Ahhh, this question. It’s not just a question I get asked a lot – it’s one whose answer I agonize over, because really, it’s almost impossible to evaluate yourself objectively enough to decide. It should be a decision tree-style examination of yourself, your skills, and your ambitions. As a student of Berklee (one year) and Sonoma State University (enough years that I should be a doctor), I’ve attended both a prestigious private music college and a public university’s music program, as well as taking private lessons for many years and teaching them for a living, so I have experience with different styles of music education.
There is no simple answer that I can give you, except to say that it has a lot less to do with the school, and a lot more to do with you. There are many intuitive musicians who learn by listening to recorded music and watching others play who would wither in an academic classroom setting and waste their money and time, and many academic types who need this kind of structure to push their understanding of music to the next level (and vice versa – many intuitives don’t progress beyond their own self-imposed boundaries). This dichotomy is far from the only facet to consider, but it’s a big one.
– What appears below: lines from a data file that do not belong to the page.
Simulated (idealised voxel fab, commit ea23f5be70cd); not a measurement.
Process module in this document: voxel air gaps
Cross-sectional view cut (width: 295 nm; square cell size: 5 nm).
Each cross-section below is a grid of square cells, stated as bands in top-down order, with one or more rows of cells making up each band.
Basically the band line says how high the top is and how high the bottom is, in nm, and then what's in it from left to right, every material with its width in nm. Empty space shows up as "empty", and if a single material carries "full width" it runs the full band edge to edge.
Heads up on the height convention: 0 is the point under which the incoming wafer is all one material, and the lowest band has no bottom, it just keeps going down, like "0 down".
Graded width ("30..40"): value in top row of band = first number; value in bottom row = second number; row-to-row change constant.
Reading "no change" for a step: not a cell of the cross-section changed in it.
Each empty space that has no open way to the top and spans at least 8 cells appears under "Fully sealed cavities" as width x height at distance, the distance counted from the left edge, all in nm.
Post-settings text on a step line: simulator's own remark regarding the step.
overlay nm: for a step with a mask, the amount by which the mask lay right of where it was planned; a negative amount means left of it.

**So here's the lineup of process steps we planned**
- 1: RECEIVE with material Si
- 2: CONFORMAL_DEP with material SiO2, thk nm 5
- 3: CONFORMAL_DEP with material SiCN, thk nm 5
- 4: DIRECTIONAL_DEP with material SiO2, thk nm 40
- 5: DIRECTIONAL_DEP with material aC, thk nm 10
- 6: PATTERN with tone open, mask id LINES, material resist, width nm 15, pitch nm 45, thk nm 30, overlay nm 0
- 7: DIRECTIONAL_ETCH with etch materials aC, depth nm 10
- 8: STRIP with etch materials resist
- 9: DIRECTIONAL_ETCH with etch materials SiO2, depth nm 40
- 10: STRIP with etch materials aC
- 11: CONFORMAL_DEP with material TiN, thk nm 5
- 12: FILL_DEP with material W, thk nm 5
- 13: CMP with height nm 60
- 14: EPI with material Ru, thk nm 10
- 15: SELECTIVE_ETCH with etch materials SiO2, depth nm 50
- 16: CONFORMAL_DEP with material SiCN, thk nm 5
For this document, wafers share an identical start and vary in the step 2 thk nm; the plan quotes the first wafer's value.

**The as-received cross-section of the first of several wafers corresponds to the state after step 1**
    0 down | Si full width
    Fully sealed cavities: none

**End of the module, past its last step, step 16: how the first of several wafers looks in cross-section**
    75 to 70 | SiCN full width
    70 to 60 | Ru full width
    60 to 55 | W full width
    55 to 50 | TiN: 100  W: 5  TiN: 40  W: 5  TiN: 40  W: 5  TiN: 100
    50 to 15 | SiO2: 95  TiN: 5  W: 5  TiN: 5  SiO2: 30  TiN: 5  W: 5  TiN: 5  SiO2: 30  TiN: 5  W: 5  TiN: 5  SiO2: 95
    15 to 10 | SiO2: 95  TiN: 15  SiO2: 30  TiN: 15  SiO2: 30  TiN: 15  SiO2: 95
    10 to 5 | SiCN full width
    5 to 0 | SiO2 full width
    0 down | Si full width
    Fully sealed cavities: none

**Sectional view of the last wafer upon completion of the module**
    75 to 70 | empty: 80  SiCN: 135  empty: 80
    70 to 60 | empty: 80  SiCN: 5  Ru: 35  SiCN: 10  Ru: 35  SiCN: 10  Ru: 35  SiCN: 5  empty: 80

Here’s my biggest piece of advice for you when considering your musical path: if you think that you’ll get everything you need to become a musician from your college experience, you are dead wrong. Music school is a resource for you to grow beyond what you can do by yourself, and if you’re not already going hard in the paint in your chosen field of study, there’s not a whole lot a professor can do to get you to where you want to be. If you’re not at least a little bit of a self-starter, your teachers are going to become babysitters holding your hand instead of guiding your musical journey. You need to be actively pursuing your own education – teachers don’t go out of their way to help you get where you want to go if you’re not also putting in the work at home, or you haven’t done enough on your own before getting to school. I am telling you this from my own first-hand experience trying (not hard enough) to get the most out of my university education. I was a jazz studies major for several years, despite rarely listening to much jazz or going to jazz shows or hanging out with jazz folk. I still consider it one of the best musical decisions I’ve made to study jazz, because it exponentially increased my understanding of music and allowed me to get to the next level as a musician, but I missed out on an enormous part of it by not going at it on my own.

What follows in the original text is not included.